An interesting thing occurred after I returned to the Land of the Rising Sun. I had been in Tokyo a couple of days, and jet lag had seemed not to be too much of an issue, thanks to napping at the appropriate times. However, after running about Harajuku with a friend of mine and visiting Oedo Onsen afterwards, I was a content and drowsy foreigner. We each paid the fee for all the wonderfulness that was the Old-fashioned Edo village inside the bathhouse, on the way out. We tossed on our shoes and hopped on the monorail towards Shimbashi station, so we could take a train back to Asakusa, where we could take a train home to our prefecture.
Except it didn't go that way. I fell asleep on the monorail. We changed trains at Shimbashi, and near to Asakusa station, I noticed my wallet was missing. I felt knots begin to tighten in my stomach, checked the rest of my purse, then sorted out with my friend a couple of plans. I had earlier booked a capsule at a hostel in Asakusa, since I had stayed previously and my laundry there was taking time so I'd be over the 10:00 checkout time. I decided I would stay in Asakusa that night, and try to make some calls to the Onsen and the monorail. Luckily, I did have my passport, still, so I really didn't freak out much.
My friend missed the last train back to our prefecture, so we went to her choice of hostel, but they were full up. No room at the Inn, make your own joke. So, we figured she could stay at the same hostel as me, provided they had a vacancy. While we were at a convenient store, I had to make a visit to the restroom and found someone else's purse. I turned it in and told my friend. She said, "That's a good sign. It's an omen!" I no longer believe in karma, but I do have faith in humanity. Still, I did not expect to find my wallet as I had left it.
That night, I looked up the statistics of returned wallets. I came across this site: http://www.bored.com/wallets/testresults.htm
While my wallet had more money in it than those used in the test, I also --sorry fellow Americans-- have more faith in Japanese people to return such a valuable lost item. I told my friend that I would mind less that the wallet come empty save ID and cards, than not at all. Being a foreigner, it would be quite a hassle to go back and take care of resubmitting paperwork for my ID and closing/opening bank accounts.
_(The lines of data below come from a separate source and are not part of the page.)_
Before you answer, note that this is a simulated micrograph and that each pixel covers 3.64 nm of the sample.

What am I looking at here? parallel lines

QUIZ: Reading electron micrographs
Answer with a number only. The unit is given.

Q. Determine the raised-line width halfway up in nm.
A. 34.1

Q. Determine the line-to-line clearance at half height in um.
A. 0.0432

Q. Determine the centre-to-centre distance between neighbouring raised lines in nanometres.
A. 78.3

Long story short, my wallet was returned to me, via the monorail office, everything intact. For a religious person, this incident might have renewed their faith in god, but for me, it was a renewal of faith in humanity. I was also assured that I am doing well on my road to reason. I didn't freak out, save for knots in my stomach. My friend was really astounded at that. I explained that freaking out wouldn't bring back my wallet. I could only do what I could do.
It was also a good lesson in how well and poor my Japanese ability was. There were instances where I made my intent known. I was able to fill out the police report on my own. However, there were times on the phone, where I needed my friend's help. I'm glad she was there, with me. Maybe I'd have freaked out more, if left to myself to make all the calls.
Though I don't believe in karma or omens, I do think that your attitude has a lot to do with how well things unfold. I would not have my wallet back, were it not for the person returning it, but also, they had contacted my school/workplace. If I had bad relations with my workplace, things might have been sour in the wallet's recovery. For me, this is a lesson and reminder of how we, as people, depend on each other. Pay It Forward is a real enough concept and philosophy. I hope the lady who left her purse at the convenient store was able to retrieve it, too.